For any positive integer $$$x$$$, its $$$m$$$-based representation is a string of digits $$$d_{n - 1} d_{n - 2} \cdots d_1 d_0$$$ where $$$x = \sum_{i = 0}^{n - 1}{d_i m^i}$$$, $$$0 \lt d_{n - 1} \lt m$$$, and $$$\forall_{i = 0, 1, \ldots, n - 2} 0 \leq d_i \lt m$$$.

Let $$$\Sigma$$$ be the set of all possible characters. We call that a string $$$S = s_1 s_2 \cdots s_n$$$ matches with a pattern $$$P = p_1 p_2 \cdots p_n$$$ if and only if there exists a mapping function $$$f: \Sigma \to \Sigma$$$ such that $$$\forall_{i = 1, 2, \ldots, n} f(s_i) = p_i$$$ and $$$\forall_{a, b \in \Sigma, a \neq b} f(a) \neq f(b)$$$.

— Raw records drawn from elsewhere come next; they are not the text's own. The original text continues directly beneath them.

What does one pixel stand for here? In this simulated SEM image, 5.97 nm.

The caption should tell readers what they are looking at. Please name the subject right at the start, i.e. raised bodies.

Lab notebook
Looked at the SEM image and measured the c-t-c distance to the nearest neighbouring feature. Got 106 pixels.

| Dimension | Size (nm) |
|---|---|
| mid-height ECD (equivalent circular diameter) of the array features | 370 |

Given an integer $$$m$$$ and a pattern $$$P$$$ consisting of lowercase English letters, find all positive integers in $$$m$$$-based representation that match the pattern, and report their greatest common divisor (GCD) in 10-based representation.

It is guaranteed for each test case that there always exists at least one integer whose $$$m$$$-based representation matches the pattern.